Figure 13 investigates the impact of vehicle speed on RDC. Vehicles with lower speeds exhibit improved RDC performance since they maintain longer connection times with RSUs, allowing them to store and retrieve requested data effectively. Conversely, as vehicle speed increases, connection time with RSUs decreases, leading to reduced RDC. The proposed ECERV scheme achieves a higher RDC percentage by maintaining low relative velocity within clusters and reducing the number of relay vehicles, thereby minimizing packet collisions.

Fig. 11
figure 11

Speed of Vehicles versus Throughput.

Fig. 12
figure 12

Number of Vehicles versus Requested Data Completeness.

Fig. 13
figure 13

Speed of Vehicles versus Requested Data Completeness.

Figure 14 examines the effect of vehicle density on data communication delay, where lower delay is preferred. In Ahmed et al.’s15 scheme, as vehicle density increases within an RSU’s coverage, data communication delay rises due to multiple service requests being processed simultaneously and multiple RVs being selected. Additionally, their method lacks CH selection as RVs for transmitting requested data in uncovered areas. The approach by Chai et al.16 involves CH selection as RVs, but it does not facilitate inter-cluster communication between CHs. In contrast, the proposed ECERV scheme uses clustering and efficient selection of CH as RVs, reducing the number of required RVs and consequently lowering data communication delay. Furthermore, service requests are consolidated through a single CH, rather than multiple CVs, leading to significantly reduced and more consistent communication delay.

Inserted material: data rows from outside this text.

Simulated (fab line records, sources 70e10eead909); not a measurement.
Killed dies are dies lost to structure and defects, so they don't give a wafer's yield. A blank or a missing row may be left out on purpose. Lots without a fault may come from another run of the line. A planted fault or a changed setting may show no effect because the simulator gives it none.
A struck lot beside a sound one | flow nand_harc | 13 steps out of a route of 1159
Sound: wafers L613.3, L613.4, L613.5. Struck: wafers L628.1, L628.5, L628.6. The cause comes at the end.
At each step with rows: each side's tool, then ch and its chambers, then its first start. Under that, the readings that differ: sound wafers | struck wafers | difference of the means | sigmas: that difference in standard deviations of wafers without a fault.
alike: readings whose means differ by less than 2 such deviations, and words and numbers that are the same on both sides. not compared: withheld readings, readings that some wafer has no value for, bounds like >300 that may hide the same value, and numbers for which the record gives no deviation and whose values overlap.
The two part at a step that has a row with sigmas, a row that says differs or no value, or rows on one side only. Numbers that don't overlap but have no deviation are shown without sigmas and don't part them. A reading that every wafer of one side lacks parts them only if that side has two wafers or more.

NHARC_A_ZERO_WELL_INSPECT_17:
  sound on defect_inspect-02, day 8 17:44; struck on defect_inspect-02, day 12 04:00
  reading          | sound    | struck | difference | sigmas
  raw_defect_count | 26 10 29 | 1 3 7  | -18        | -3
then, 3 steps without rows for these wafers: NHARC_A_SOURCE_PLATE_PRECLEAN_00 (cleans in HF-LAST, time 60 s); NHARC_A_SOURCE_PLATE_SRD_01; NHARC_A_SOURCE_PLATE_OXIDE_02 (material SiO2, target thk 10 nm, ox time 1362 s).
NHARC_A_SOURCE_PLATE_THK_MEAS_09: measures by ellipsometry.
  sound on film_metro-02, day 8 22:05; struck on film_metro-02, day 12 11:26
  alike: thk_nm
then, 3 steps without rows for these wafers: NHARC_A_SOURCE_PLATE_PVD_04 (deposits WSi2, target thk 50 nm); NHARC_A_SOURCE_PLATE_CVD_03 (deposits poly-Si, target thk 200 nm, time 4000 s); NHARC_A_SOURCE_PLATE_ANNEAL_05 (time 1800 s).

Figure 15 presents the relationship between vehicle speed and data communication delay, demonstrating that the proposed ECERV scheme achieves lower delay compared to the methods of Ahmed et al.15, Chai et al.16, and CORV24. In these competing schemes, as vehicle speed increases, delay rises due to vehicle mobility and the absence of a parameter accounting for remaining duration of connectivity when determining DV locations. The proposed ECERV approach addresses this by minimizing mobility effects through clustering and forwarding data via CHs to DVs. Additionally, the proposed ECERV algorithm assesses whether a request can be served based on the remaining duration of connectivity and the volume of data that can be transmitted to DVs. This optimization results in a significantly lower and more stable data communication delay in the proposed scheme.

Fig. 14
figure 14

Number of Vehicles versus Data Communication Delay.

Fig. 15
figure 15

Speed of Vehicles versus Data Communication Delay.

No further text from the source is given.